Heartbreaking! Nigerian Woman, Rukoyat Kemi Sold Four Times In Oman Makes A Passionate Appeal To The Nigerian Government To Rescue Her
Human Trafficking is a crime against humanity. It involves an act of recruiting, transporting, transferring, harbouring or receiving a person through a use of force, coercion or other means, for the purpose of exploiting them. Every year, thousands of women and children fall into the hands of traffickers, in their own countries and abroad.
Nigeria is a source, transit, and destination country for women and children subjected to trafficking in persons including forced labor and forced prostitution.
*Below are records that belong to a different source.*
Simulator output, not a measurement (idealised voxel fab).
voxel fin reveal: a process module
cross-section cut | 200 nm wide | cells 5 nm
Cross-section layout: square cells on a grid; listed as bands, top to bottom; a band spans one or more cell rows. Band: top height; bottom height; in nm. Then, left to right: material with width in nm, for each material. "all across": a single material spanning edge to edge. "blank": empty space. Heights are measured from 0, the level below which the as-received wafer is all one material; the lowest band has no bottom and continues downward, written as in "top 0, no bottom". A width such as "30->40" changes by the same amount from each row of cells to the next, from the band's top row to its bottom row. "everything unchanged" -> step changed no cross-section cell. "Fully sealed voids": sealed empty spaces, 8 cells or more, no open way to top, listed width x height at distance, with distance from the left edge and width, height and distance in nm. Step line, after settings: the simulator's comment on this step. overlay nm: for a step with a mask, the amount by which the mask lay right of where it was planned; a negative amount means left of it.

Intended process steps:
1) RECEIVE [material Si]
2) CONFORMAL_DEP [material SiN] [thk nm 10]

Trafficked Nigerian women and children are recruited from rural areas within the country’s borders – women and girls for involuntary domestic servitude and sexual exploitation, and boys for forced labor in street vending, domestic servitude, mining, and begging.
A Nigerian woman, Najeeb Rukoyat Kemi, has pleaded with the Federal government to come to her rescue in Oman where she is being presently held in captivity.
According to the 28-year-old woman from Ikire town in Osun State, she left for Oman in November 2016, to search for greener pasture after being talked into the deal by a close friend.
However, upon arriving in the country her host seized her international passports and other vital documents then made her a housemaid.
Narrating her ordeal during an exclusive telephone chat with the President of Journalists International Forum For Migration (JIFORM), Ajibola Abayomi, the woman said within the last four years, she has been resold four times to different masters where she worked as a housemaid on monthly stipends that was never paid in most cases.
She claimed that she was traded off to her present master some months ago for 800 rials (N700, 000). Her current master placed on a monthly salary of N70,000 per month, however, she says she has been subjected to serious sexual harassment.
“At the current house I am now working, the man wants to sleep with me but I have been refusing him so he told me to go back to the office that brought me to him. I am being starved of food and kept indoor without being allowed to go out.
“I can no longer cope with this job so please I want to go back home. Kindly assist me. I have an Ordinary National Diploma from Offa Polytechnic; there are better opportunities in Nigeria. I am tired, all the money I have been getting I used to send it home to assist my younger ones,”
Kemi lamented.
Reacting to the plight of the lady, the Director General of the National Agency for the Prohibition of Trafficking in Persons (NAPTIP), Julie Okah -Donli said she was deeply concerned and shared the pain and agony of the said victim through an interview granted by the agency’s Press Officer, Mr Adekoye Vincent. He said:
“In line with its determination to continue to respond to the plight of victims, the agency solicits for information that will enable it to work with international and local partners with a view to rescuing her and ensuring her safe return to Nigeria.”
The JIFORM president said all the other vital information about the victim would be forwarded to NAPTIP for further action.
“We won’t be tired of doing this all the time. Recall that between July and September this year JIFORM was instrumental to the call for the rescue of 138 Nigerian ladies trafficked to Saudi Arabia and additional 435 women also trapped in Yemen, Oman, Lebanon and other Arab nations.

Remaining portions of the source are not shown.